The mundane spaces we all experience can maintain systemic violence. The same is true for the practice of photography.
Queerness can become about designing characters to perform some palatable rendition of yourself when reacting to the potential violence in "normal" environments, where safety can be threatened by your being seen as an Other. In this work, illusion is used to critique spaces that are straight- and cis-coded. I maintain a pose with a simulation of a laundromat made in Blender chroma-keyed into the background. I create a performance revealing the fallacies of photography as well as exposing the operatic nature of cisheteronormative space and its insistence on mandatory performances. Everything here is asked to pretend to be something it is not, and simultaneously they each critique their counterpart in the real world by having to parody them. Video stands in for photography, a green screen stands in for a laundromat, a non-binary person stands in for a picturesque housewife, etc. This highlights the absurdity of the performance required for queer people in places which must be visited to fulfill basic needs. It does the same for how queer and Othered people are often required to perform for the camera (didactic example: the work of Diane Arbus).

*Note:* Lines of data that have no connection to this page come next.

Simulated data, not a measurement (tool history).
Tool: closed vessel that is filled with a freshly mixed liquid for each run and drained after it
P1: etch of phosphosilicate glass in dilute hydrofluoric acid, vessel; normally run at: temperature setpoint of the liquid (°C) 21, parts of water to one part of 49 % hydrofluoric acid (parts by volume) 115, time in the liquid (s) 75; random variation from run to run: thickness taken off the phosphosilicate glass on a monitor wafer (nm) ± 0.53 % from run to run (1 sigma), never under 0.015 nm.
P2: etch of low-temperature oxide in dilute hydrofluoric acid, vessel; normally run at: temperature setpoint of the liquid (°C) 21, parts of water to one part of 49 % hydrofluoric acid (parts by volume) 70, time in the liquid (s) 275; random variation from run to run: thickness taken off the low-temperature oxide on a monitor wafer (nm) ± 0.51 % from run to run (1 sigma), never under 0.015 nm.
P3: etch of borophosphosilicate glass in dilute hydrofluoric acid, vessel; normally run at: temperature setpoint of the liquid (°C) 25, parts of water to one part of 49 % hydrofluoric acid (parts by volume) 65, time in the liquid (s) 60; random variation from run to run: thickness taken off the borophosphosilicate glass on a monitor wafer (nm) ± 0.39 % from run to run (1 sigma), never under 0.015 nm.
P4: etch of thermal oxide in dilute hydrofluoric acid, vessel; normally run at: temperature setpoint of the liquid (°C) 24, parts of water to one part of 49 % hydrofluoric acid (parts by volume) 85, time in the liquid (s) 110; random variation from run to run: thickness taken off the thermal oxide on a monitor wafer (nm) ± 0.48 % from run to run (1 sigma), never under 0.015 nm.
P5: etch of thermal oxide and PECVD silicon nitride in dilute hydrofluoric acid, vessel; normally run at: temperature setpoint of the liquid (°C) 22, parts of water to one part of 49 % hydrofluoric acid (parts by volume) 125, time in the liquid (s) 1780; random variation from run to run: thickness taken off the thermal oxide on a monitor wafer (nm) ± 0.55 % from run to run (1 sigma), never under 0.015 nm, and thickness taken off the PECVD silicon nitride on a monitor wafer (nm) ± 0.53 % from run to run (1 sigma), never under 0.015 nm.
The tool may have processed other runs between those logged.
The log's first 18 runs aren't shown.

Darion Hassertt is an interdisciplinary artist and student studying fine arts and art history at the University of Cincinnati. Their practice is centered on building queer knowledge and artifacts. They utilize photography, costume, and imaging software to invent liminal fictions. Their practice is like the fracture in a phone screen— a quiet and annoying reminder that the infrastructure you rest within is built on your trust in an illusion.